Everything you need to know about Shared Parental Leave
If your baby is due on or after April 5th 2015, you could be eligible for Shared Parental leave, a new initiative being introduced in Scotland, England and Wales.
Shared Parental leave is set to replace Additional Paternity Leave. Although there will still be the option to take traditional maternity leave, the new offering provides options for both parents that aim to have a number of benefits, both to individual parents and to our wider culture – not only does it aim to allow both parents to spend more time with their new child as well as continue with their career goals, but it is hoped that on a wider scale this will help women in terms of the future of their careers after having children, as well as encouraging a reduction of the gender pay gap.

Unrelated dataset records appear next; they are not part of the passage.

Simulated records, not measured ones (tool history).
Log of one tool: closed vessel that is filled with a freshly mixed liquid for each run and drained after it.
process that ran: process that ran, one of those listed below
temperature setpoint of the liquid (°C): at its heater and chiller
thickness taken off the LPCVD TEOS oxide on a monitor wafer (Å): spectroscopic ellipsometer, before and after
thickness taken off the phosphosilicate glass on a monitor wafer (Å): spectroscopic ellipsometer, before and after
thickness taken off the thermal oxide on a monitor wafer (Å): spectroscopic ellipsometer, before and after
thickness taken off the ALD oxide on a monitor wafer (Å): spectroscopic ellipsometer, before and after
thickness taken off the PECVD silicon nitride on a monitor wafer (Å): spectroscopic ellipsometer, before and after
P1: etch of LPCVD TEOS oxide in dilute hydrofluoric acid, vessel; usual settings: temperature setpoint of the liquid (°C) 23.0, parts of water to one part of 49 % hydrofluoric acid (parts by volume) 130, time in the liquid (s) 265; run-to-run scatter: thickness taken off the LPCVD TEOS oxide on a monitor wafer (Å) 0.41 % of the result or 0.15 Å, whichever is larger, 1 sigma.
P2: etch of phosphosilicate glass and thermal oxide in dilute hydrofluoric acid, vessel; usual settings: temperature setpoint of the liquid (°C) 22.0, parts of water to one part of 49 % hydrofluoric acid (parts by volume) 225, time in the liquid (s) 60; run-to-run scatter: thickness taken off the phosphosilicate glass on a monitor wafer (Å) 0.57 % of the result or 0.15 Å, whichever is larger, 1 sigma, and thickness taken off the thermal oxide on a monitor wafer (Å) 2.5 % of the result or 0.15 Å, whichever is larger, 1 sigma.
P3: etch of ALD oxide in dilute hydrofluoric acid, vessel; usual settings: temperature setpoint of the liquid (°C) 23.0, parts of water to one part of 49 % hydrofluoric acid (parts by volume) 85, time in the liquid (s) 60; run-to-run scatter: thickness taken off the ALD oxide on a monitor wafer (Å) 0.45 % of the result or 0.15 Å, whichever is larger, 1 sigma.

What Shared Parental Leave Offers
The first two weeks of parental leave following a birth, or adoption, will remain the same – for more information on this, see our previous article. Following this, there will be 50 weeks of leave available, which can be shared between both parents, and 37 weeks of pay.
Parents can take this paid time off at the same time – if they did this for the entire time, for example, this would mean that they would be able to take time off together for 6 months, which would add up to a combined 50 weeks.
They can also take it in up to three separate ‘blocks’ throughout the 52 week period, allowing each parent to have time individually with their new child and return to work at various intervals. Although there are rules stipulating advance notice of these blocks, which stands at 8 weeks, there is some possibility to change the schedule of leave should there be need to do so.
It is also possible to negotiate splitting a block of leave into a shorter amount of time, which must be at least a week, however although your employer must agree to you taking a block of leave, they do not have to agree to it being broken down into shorter periods.
To take Shared Parental Leave, both parents must be eligible for it. The eligibility clauses are as follows:
- You must opt in to the Shared Parental Leave system.
- You must both share care of the child – that is with either your spouse, civil partner, joint adopter or your partner who lives with you.
- The child’s mother, or adoptive parent, must be eligible for either maternity leave or pay, Maternity Allowance, or adoption leave or pay.
- The mother must have attained 26 weeks of service by the end of the 15th week before the due date, and be continuing to be employed by the same employer as they take Shared Parental Leave.
The mother’s partner, or other adoptive parent, must satisfy the following:
- They must have been working for at least 26 weeks – these do not need to have been continuous, and this can include being employed, self-employed or an agency worker.
- They must have earned at least £30 a week on average in 13 of the 66 weeks.
In addition to this, you must give correct notice, including a confirmation that your partner also meets the employment and income requirements necessary to allow them to receive Shared Parental Leave. Apart from the initial notification of Shared Parental Leave uptake, you must give your employer a further eight weeks’ notice of any period or ‘block’ of leave you intend to take.
You will both be eligible for statutory shared parental pay if you both qualify for statutory maternity and/or paternity pay.